NAME

Scrappy::Scraper::Control - Scrappy HTTP Request Constraints System

VERSION

version 0.94112090

SYNOPSIS

#!/usr/bin/perl
use Scrappy::Scraper::Control;

my  $control = Scrappy::Scraper::Control->new;

    $control->allow('http://search.cpan.org');
    $control->allow('http://search.cpan.org', if => {
            content_type => ['text/html', 'application/x-tar']
        }
    );
    
    $control->restrict('http://www.cpan.org');
    
    if ($control->is_allowed('http://search.cpan.org/')) {
        ...
    }
    
    # constraints will only be checked if the is_allowed method is
    # passed a HTTP::Response object.

DESCRIPTION

Scrappy::Scraper::Control provides HTTP request access control for the Scrappy framework.

ATTRIBUTES

The following is a list of object attributes available with every Scrappy::Scraper::Control instance.

allowed

The allowed attribute holds a hasherf of allowed domain/contraints.
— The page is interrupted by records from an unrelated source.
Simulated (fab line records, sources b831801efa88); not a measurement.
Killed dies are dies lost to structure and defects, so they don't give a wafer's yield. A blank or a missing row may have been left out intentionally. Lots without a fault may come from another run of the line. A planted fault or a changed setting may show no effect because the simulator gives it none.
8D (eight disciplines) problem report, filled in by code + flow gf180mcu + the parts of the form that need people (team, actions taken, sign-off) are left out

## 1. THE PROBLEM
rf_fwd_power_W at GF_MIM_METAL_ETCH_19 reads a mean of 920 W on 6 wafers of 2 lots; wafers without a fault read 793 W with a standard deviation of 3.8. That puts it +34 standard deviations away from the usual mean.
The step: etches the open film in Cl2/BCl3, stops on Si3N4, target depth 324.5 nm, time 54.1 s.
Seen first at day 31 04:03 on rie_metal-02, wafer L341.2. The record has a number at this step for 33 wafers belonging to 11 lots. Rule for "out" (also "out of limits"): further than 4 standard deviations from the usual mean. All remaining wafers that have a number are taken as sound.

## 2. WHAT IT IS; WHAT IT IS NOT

my  $control = Scrappy::Scraper::Control->new;
    $control->allowed;
    
    e.g.
    
    {
        'www.foobar.com' => {
            methods => [qw/GET POST PUSH PUT DELETE/],
            content_type => ['text/html']
        }
    }

restricted

The restricted attribute holds a hasherf of restricted domain/contraints.

my  $control = Scrappy::Scraper::Control->new;
    $control->restricted;
    
    e.g.
    
    {
        'www.foobar.com' => {
            methods => [qw/GET POST PUSH PUT DELETE/]
        }
    }

METHODS

allow

my  $control = Scrappy::Scraper::Control->new;
    $control->allow('http://www.perl.org');
    $control->allow('http://search.cpan.org', if => {
            content_type => ['text/html', 'application/x-tar']
        }
    );

restrict

my  $control = Scrappy::Scraper::Control->new;
    $control->restrict('http://www.perl.org');
    $control->restrict('http://search.cpan.org', if => {
            content_type => ['text/html', 'application/x-tar']
        }
    );

is_allowed

my  $control = Scrappy::Scraper::Control->new;
    $control->allow('http://search.cpan.org');
    $control->restrict('http://www.perl.org');
    
    if (! $control->is_allowed('http://perl.org')) {
        die 'Cant get to Perl.org';
    }

AUTHOR

Al Newkirk <awncorp@cpan.org>

COPYRIGHT AND LICENSE

This software is copyright (c) 2010 by awncorp.

This is free software; you can redistribute it and/or modify it under the same terms as the Perl 5 programming language system itself.